In a problem related to the study of the Weil-Petersson volume of the moduli space of bordered Riemann surfaces of genus $g$ with $m$ geodesic boundaries, all of length $\ell > 0$, I've encountered the following sum: $$f(g,m,\ell) \equiv \sum_{j=0}^{3g+m-2} \ell^j \sum_{|\boldsymbol{\alpha}| = j} \prod_{i=1}^m \frac{\alpha_i!}{(2\alpha_i)!},$$ where the $\alpha_i$ are positive integers, $|\boldsymbol{\alpha}| = \sum_{i=1}^m \alpha_i$ and $3g+m>2$. Since $g$ will be fixed I will abbreviate $f(g,m,\ell) \rightarrow f(m,\ell)$. I am most interested in the behavior of $f(m,\ell)$ as $m \rightarrow \infty$, and perhaps (but not necessarily) in the regime $\ell \ll 1$ (but fixed). In particular it would be useful to have bounds on $f$. A very simple upper bound (valid for all $g,m,\ell$) is $$f(m,\ell) \leq \sum_{j=0}^\infty \ell^j \sum_{|\boldsymbol{\alpha}| = j} \prod_{i=1}^m \frac{1}{\alpha_i!} = \sum_{j=0}^\infty \frac{(\ell m)^j}{j!} = e^{\ell m}.$$ Now I am wondering whether better bounds exist, perhaps when $l \ll 1$ is a small positive number. Clearly for any fixed $m$ we have $f(m,\ell) = 1 + \mathcal{O}(\ell)$ as $\ell \rightarrow 0$. For instance, might there be a $\ell_c$ such that for all $\ell < \ell_c$, $f(m,\ell) = 1 + o(1)$ as $m \rightarrow \infty$? If not, can we find an explicit lower bound $f(m,\ell) \geq g(m,\ell)$ for all $\ell$ and $m > m_0(\ell)$ with $g$ a diverging function as $m \rightarrow \infty$?

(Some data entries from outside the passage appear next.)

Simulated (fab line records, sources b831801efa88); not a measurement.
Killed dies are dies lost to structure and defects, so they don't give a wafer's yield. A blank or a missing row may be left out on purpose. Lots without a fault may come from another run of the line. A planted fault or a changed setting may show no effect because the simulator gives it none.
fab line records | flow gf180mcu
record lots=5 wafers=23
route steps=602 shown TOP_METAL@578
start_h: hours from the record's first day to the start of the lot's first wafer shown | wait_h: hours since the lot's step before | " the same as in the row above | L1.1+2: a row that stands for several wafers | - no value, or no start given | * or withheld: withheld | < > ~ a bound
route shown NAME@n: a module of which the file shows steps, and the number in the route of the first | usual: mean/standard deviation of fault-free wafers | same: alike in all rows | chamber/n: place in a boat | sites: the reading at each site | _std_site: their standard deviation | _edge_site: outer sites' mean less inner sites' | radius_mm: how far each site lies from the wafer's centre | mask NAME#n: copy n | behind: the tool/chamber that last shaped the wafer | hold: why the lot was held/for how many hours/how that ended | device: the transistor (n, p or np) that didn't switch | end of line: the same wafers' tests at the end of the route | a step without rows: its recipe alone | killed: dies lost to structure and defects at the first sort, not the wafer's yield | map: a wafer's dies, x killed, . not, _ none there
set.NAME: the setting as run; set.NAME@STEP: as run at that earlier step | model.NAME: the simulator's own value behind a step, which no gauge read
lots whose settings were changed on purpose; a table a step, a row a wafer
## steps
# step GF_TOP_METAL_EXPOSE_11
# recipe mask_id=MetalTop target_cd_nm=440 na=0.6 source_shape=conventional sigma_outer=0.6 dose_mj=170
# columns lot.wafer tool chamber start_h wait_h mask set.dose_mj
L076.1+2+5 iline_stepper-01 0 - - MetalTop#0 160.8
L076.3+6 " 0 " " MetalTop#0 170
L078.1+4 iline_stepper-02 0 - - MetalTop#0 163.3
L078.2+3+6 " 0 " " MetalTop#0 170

My attempts to far: What I have tried so far to tackle this problem is to formulate a (crude) lower bound starting from $$f(m,\ell) \geq \sum_{j=0}^{3g+m-2} \ell^j \sum_{|\boldsymbol{\alpha}| = j} \prod_{i=1}^m \frac{1}{(2\alpha_i)!} = \sum_{j=0}^{3g+m-2} \ell^j \frac{1}{2^m (2j)!} \sum_{k=0}^m \binom{m}{k}(m-2k)^{2j},$$ where this last sum was calculated by @metamorphy. With this I've attempted to proceed by approximating the $j$-sum in a perhaps not so rigorous fashion, namely $$\sum_{j=0}^{3g+m-2} \frac{\left[ \sqrt{\ell}(m-2k) \right]^{2j}}{(2j)!} \approx \sum_{j=0}^{\infty} \frac{\left[ \sqrt{\ell}(m-2k) \right]^{2j}}{(2j)!} = \cosh(\sqrt{\ell}(m-2k)).$$ I expect this approximation to hold because in the left-hand sum the terms in the series certainly become small when $j \gtrsim (e/2) \sqrt{\ell} m$ (for any $k$, and assuming $(e/2) \sqrt{\ell} m$ is large), which, when $\ell$ is small enough compared to 1, is much smaller than the highest index $j = 3g+m-2$ we are summing until. So I expect $$f(m,\ell) \overset{\approx}{\geq} \frac{1}{2^m} \sum_{k=0}^m \binom{m}{k} \cosh\left[ \sqrt{\ell} (m-2k) \right] \geq \frac{e^{\sqrt{\ell} m}}{2^{m+1}} \sum_{k=0}^m \binom{m}{k} \exp\left( -2 \sqrt{\ell} k \right) = \frac{\cosh^m(\sqrt{\ell})}{2},$$ which indeed diverges as $m \rightarrow \infty$ for any $\ell > 0$.
Too long for a comment.
Starting from @metamorphy's elegant solution, considering $$T_j=\frac{1}{2^m}\sum_{k=0}^m\binom{m}{k}(m-2k)^{2j}$$ what we can see is that $$T_j=m \, P_{j-1}(m)$$ and the first of these polynomials are $$\left( \begin{array}{cc} 1 & 1 \\ 2 & 3 m-2 \\ 3 & 15 m^2-30 m+16 \\ 4 & 105 m^3-420 m^2+588 m-272 \\ 5 & 945 m^4-6300 m^3+16380 m^2-18960 m+7936 \\ 6 & 10395 m^5-103950 m^4+429660 m^3-893640 m^2+911328 m-353792 \end{array} \right)$$
The coefficient of the largest power is $(2j-1)!!$ and the constant term seems to be the tangent numbers (look at sequence $A000182$ in $OEIS$)